When the going gets tough, the tough get going.
High-five to our tenacity, to our perseverance, our ingenuity, our willingness.
Here’s what I’ve noticed about that phrase,though. There is a second interpretation. When the going gets tough, the tough get going. They go. Buh-bye. See ya.
The difference between the two groups is this: group one feels a sense of connection, loyalty, purpose, and passion toward the cause that requires them to ‘get tough’ – toward the person or situation or entity. Group two does not.
This is an important differentiation for business management who wish to lead their companies through tough times to better days. Companies need employees, but not just any employees. They need people who feel connected to the company, who feel passion and purpose. They need people who, when the going gets tough, are willing to be the kind that get going to help propel the ship past the storm and to calmer waters.
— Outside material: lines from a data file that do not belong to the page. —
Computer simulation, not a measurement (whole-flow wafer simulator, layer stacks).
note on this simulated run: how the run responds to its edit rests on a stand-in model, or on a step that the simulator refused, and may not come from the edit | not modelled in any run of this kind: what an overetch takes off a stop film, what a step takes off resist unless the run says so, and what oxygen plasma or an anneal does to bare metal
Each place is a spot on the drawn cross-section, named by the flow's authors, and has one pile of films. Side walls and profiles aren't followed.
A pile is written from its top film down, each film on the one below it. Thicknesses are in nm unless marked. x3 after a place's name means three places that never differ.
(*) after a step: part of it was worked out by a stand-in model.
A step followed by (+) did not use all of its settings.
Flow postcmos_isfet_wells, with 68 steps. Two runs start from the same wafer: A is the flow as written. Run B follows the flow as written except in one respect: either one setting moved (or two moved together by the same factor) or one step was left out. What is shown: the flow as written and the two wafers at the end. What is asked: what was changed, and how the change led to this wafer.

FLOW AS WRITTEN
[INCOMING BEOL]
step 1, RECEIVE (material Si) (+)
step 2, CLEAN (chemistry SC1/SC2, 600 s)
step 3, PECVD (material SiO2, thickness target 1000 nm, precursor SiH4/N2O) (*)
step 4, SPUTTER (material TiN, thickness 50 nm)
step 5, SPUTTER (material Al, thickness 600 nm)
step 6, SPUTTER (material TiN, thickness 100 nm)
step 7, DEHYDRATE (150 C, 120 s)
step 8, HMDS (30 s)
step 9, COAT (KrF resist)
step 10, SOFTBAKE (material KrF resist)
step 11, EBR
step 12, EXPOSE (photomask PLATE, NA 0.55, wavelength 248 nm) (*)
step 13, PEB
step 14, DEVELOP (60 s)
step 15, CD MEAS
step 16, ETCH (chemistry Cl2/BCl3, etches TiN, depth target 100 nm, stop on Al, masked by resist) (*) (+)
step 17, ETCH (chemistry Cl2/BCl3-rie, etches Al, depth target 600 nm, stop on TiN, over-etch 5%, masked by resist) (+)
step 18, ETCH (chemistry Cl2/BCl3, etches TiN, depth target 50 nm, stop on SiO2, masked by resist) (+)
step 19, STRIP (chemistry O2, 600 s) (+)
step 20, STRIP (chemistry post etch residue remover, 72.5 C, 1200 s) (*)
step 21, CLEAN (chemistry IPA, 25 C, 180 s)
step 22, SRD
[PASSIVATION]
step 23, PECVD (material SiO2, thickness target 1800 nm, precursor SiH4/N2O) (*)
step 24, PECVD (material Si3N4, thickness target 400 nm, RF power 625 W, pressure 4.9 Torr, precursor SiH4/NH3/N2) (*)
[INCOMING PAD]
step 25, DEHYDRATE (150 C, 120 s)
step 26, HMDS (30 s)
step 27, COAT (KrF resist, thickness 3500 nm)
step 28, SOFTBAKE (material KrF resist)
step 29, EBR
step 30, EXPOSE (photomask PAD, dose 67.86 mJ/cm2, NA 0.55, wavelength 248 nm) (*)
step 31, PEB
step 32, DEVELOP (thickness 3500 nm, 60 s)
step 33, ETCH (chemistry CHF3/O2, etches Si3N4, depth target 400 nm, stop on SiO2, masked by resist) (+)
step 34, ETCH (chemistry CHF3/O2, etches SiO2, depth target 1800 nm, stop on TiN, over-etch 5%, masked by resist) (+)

If employees don’t have that purpose or passion, that feeling of mutuality regarding care and concern, then people will get going by leaving. Why would they stay? For whom? Their loyalty must be garnered, it cannot be mandated. It’s valuable and even necessary, but it must be earned.
Tough times call for tough decision-making and that isn’t fun nor is it easy. Employees may not like some of the decisions. They may not like flying in the back of the plane more often, free soda going away, or resource cuts. They may not like these kinds of decisions and they may groan and whinge, but eventually they will understand and accept.
But if decisions are taken that they don’t understand, that harm their own well-being at its core, that seem to waste their passion, drain them of their purpose, are fundamentally unfair, they won’t be able to get behind them. They will get going in a way that doesn’t serve the company.
The ones who are the most marketable, who have the most talent, who are most likely to bring innovation and ingenuity, will be the first to leave, because they can.
If the prize is at the top of a steep mountain, the first thing you do is make sure your climbers have everything they need to successfully reach it. You equip them properly. You let them know you care about their success, that you’re behind them and supporting them all the way. You help set the course, give them base-camp support. If you do that, they’ll get going and they will reach the top.
And if you don’t?
Well, they’re tough. They’ll survive. They won’t climb this mountain but they’ll go find another one to climb to claim a different prize for another sponsor.
When the going gets tough, the tough get going. One way or another, they get going. The difference is how they feel about the mission-leaders, based on how the mission-leaders feel about them.
Are you a mission-leader? What do your decisions say to your mountain-climbers about how you value them?